We speak, of course, of the upcoming “Fireside Chat with Justice Sonia Sotomayor,” which will be held on Thursday, October 18, in Bailey Hall. Unfortunately, this “must-see” event will likely be a “can’t-see” event for most Cornellians, as it will not be recorded or live-streamed. Though this is per the request of the Supreme Court itself, we humbly petition the almighty eight in Washington, DC to reconsider their opinion on this matter.

Justice Sotomayor is one of the most fascinating jurists of our time. In her prolific career, she has worked as a prosecutor, trial court judge, even as a lawyer for luxury fashion house Fendi. Now she sits on the Supreme Court, and has emerged as a clear-eyed, forward thinking voice for that body’s progressive wing. Her searing, defiant dissenting opinions place her squarely in the tradition of Justices Robert H. Jackson and Ruth Bader Ginsburg ’54 (whose Cornell talk was recorded back in 2014), and we are thrilled that Cornellians will have the opportunity to hear her speak in person.

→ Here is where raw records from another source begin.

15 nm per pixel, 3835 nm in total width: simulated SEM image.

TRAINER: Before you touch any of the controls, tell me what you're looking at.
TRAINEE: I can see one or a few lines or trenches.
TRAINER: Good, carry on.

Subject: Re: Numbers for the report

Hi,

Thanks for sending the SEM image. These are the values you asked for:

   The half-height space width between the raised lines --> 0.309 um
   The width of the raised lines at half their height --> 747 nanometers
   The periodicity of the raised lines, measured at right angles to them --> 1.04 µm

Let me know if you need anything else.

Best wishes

We are not thrilled at the lack of accessibility for this event. It is understandable that in-person admission is limited, though the event organizers should have specified beforehand that only 400 tickets would be available for undergraduates at Willard Straight Hall this morning. It is unfair to the students who missed class or made other special efforts to be there, only to be turned away after waiting on line for an extended period of time. Furthermore, a 10 a.m. Thursday release disadvantages students with unavoidable academic or work commitments. A late afternoon or weekend release might have democratized the process.

But the real travesty is that Justice Sotomayor’s event will not be livestreamed, or even recorded. It is a cruel trick to bring such a captivating speaker — one who is guaranteed to attract a huge audience — and then limit her reach to the people who can physically fit in the room. Access to guests like Justice Sotomayor is one of the cornerstones of an Ivy League education, and it is important that such opportunities are as widely available as possible. The event should be live streamed, or at the very least recorded for later viewing, so that the hundreds or thousands who were unable to get tickets can still remain engaged.

To Chief Justice Roberts and the assorted supremes: at your alma maters (Harvard, Harvard, Harvard, Harvard, Harvard, Yale, Yale, Yale) these events may be commonplace, but here in Ithaca we go months and years on end without this much excitement. Please don’t limit the party to Bailey Hall when so many more wish to be involved.

And to our readers: The Sun will be in the room to do the job others won’t, and rest assured, you’ll be able to read all about Justice Sotomayor in the pages of your friendly neighborhood nation’s oldest continuously independent college daily.